There have been enough Stephen King adaptations in recent years that the man doesn’t need to be introduced anymore. It, the second longest of his 61 novels to date, performed remarkably well in its secretly titled Chapter One instalment of 2017. Two years later, the Loser kids are back, they’ve brought their adult counterparts with them, their film is 34 whole minutes longer, and everything is like a well worn pair of slippers.
Twenty seven years after clown demon Pennywise (Bill Skarsgård) was banished from Derry, evil and hatred return to the town. The Losers Club are gathered by Mike Hanlon (Isaiah Mustafa) to do away with Pennywise once and for all – but this time they don’t have the power of childhood imagination to help them, and they have only incomplete memories of the summer of 1989.
There is something inherently strange about watching a film where the characters have mutual amnesia, but the viewer knows everything that happened provided they’ve seen the first movie. The dual narrative that served the book so well is only marginally utilised here with extra scenes showcasing the original cast, some of which add to the camaraderie of the crew, but others of which add Pennywise scares that don’t make any sense in the context of the story.
Director Andy Muschietti (It) has suggested that he is trying to get a six plus hour supercut off the ground which, if edited together optimally, will strike the right tone across both of the parts.

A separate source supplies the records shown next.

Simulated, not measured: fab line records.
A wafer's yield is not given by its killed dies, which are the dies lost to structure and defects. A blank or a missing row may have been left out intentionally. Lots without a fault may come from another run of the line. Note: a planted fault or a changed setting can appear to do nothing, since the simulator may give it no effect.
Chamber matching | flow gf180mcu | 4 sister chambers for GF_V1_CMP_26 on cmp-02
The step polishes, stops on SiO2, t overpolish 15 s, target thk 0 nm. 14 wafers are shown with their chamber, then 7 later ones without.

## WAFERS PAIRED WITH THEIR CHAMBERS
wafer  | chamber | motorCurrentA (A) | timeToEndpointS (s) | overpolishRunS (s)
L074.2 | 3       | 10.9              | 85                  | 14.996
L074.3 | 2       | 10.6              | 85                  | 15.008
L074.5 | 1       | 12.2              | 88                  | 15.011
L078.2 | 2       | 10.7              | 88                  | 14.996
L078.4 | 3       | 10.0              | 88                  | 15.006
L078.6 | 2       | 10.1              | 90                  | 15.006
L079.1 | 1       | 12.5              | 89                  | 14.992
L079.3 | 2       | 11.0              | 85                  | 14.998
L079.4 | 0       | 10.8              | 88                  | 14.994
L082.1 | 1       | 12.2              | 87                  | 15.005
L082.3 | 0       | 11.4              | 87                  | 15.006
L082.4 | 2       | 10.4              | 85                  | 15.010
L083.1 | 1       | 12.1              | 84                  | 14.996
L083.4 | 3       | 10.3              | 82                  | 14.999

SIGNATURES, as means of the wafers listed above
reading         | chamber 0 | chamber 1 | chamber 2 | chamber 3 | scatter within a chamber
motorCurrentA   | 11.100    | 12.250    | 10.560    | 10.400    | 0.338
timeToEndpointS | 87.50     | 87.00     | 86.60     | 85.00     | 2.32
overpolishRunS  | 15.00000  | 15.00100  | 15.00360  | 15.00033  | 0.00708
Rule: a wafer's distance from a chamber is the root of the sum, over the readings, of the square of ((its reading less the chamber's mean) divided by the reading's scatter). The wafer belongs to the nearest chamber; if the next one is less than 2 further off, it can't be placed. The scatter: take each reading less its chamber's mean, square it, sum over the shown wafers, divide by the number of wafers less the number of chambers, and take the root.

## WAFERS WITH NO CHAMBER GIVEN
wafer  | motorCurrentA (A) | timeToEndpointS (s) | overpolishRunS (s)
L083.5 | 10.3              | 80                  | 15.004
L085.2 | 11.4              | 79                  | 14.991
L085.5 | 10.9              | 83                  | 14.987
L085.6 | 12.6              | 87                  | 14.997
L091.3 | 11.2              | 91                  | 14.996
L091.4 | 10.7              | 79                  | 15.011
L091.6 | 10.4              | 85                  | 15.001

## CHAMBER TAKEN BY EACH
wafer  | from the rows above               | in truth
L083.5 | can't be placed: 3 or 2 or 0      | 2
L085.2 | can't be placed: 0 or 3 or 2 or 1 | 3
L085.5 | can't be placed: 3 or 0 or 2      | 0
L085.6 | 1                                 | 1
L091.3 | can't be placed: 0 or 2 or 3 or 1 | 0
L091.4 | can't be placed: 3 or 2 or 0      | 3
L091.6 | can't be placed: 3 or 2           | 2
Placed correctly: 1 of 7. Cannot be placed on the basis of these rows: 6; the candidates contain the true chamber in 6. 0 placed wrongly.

At one point after yet another inanimate object approaches the Losers with sinister intent, Bill says “I think I’m starting to get used to this”. It Chapter Two takes every opportunity that it can to cram the scares in; it’s a long film but it is by no means a slow boil. This means that it can become somewhat exhausting to see scene after scene where a character breaks the eternal rule — don’t go in there alone — only for Pennywise to pop out of something, or for something to turn into Pennywise, or for Pennywise to just kind of say “hi” to an individual Loser. The saturation of the clown takes something of his allure away to the point that one gets the impression that he’s just lonely and desperate for attention.
What It: Chapter Two needs is more of the mundane, the horror that lurks in the heart of man that cuts to the core of what King finds truly scary. The film opens with a brutal hate crime, largely divorced from any sort of context for someone not au fait with the source material. The film could have dug deeper on its domestic violence angle, as well, but the scope of Gary Dauberman’s (Annabelle Comes Home) script does not really allow for the concept that any of the Losers had lives in their intervening years: the audience knows everything about their pasts, but next to nothing about their presents.
None of this is to say that It: Chapter Two is without magic. It is legitimately good to see the crew again in their younger forms, and their older versions are well cast. Bill Hader’s (TV’s Barry) Richie is the film’s emotional core, and Hader delivers a remarkably vulnerable performance that reveals the truth of the group dynamic: Richie is the comedian, but Eddie (James Ransone) is the funny one. As ostensible leader Bill, James McAvoy (X-Men: Dark Phoenix) has to carry the seriousness of the plot … but also to shoulder the accusation that he is a best selling horror author who cannot write a decent ending to save his life.
That’s what people don’t tell you about the It films: they provide multiple deliberate laughs. Muschietti could very easily transition to dark comedies and he would be welcome there. Pennywise isn’t funny — he’s a clown — but when Muschietti isn’t trying to ramp up the scares he’s providing a sense of comfort. If we’re too familiar with much of the schtick to be scared by it, we can at least enjoy the company of these forgotten friends. This means that It: Chapter Two may be a disappointment to heavy horror fans — mainstream horror often is —but it feels like home.
It: Chapter Two can’t stand as well on its own as its predecessor, and part of that is because it is missing a vital part of the structure needed to prop up the adults’ story. Muschietti demonstrates an unerring feel for atmosphere, and though Derry is fundamentally evil it is difficult not to be pulled into your time there. Stephen King and his adaptations aren’t going anywhere, and It Chapters One and Two combine to form a stirring, if imperfect, tribute to a difficult and sprawling work.
It Chapter Two opened in Australian cinemas on September 4, 2019.
Directed by: Andy Muschietti.
Starring: James McAvoy, Jessica Chastain, Bill Hader, Isaiah Mustafa, James Ransone, Jay Ryan, Andy Bean and Bill Skarsgård.